In July 2011, it was reported that the Ministry for Women, Children and People with Disabilities, is developing legislation to compel the application of the principle of gender equality in South African society. The Ministry indicated that a Gender Equality Bill will be submitted to Cabinet by March 2012 and it will also extend to the issue of employment and appointment of women to senior positions in both the public and private sector.
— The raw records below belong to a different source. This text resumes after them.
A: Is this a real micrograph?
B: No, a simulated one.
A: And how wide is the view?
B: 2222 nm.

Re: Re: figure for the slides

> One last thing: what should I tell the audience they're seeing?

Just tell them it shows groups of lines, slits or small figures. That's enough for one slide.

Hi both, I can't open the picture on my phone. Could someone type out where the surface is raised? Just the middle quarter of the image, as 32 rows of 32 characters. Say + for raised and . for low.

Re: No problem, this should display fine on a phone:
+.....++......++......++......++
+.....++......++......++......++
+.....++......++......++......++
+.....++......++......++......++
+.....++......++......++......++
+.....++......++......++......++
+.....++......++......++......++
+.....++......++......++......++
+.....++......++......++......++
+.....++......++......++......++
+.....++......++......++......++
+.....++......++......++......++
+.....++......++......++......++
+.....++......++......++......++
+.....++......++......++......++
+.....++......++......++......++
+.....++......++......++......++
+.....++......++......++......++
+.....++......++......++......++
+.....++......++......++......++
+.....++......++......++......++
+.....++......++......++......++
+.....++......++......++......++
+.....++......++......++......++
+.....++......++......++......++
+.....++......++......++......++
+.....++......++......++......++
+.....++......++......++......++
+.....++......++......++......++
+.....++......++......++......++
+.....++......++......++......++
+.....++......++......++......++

The Green Paper: Towards a Gender Equality Bill includes a number of proposed objectives that bear directly on the treatment of women in the workplace. For example, the Bill is proposed to:
- make affirmative action mandatory for all public and private employers as a strategy to achieve gender equality and empowerment of women and identify mechanisms, processes and sanctions for enforcement and accountability in relation to the goal of 50/50 gender parity;
- make mandatory gender audits and gender analysis of workforces and compulsory reporting on progress attained on the same cycle as Employment Equity Act reporting and the imposition of sanctions for non-compliance;
- broaden the definition of discrimination to include a definition of discrimination against women that encompasses practices that are discriminatory in effect even though not intended to discriminate (such as perceived sexual harassment); and
- have compulsory involvement of women in the development, formulation, planning and implementation of policies in the workplace in order to ensure women's representation in all spheres and facets of workplace policy.
It is, of course, early days in relation to this proposed legislation, but it is clear from the Green Paper that if the Ministry is serious about the objectives, there may be a new layer of substantive regulatory obligations (over and above Employment Equity Act obligations) for employers to comply with in order to propel the gendered transformation of workplaces.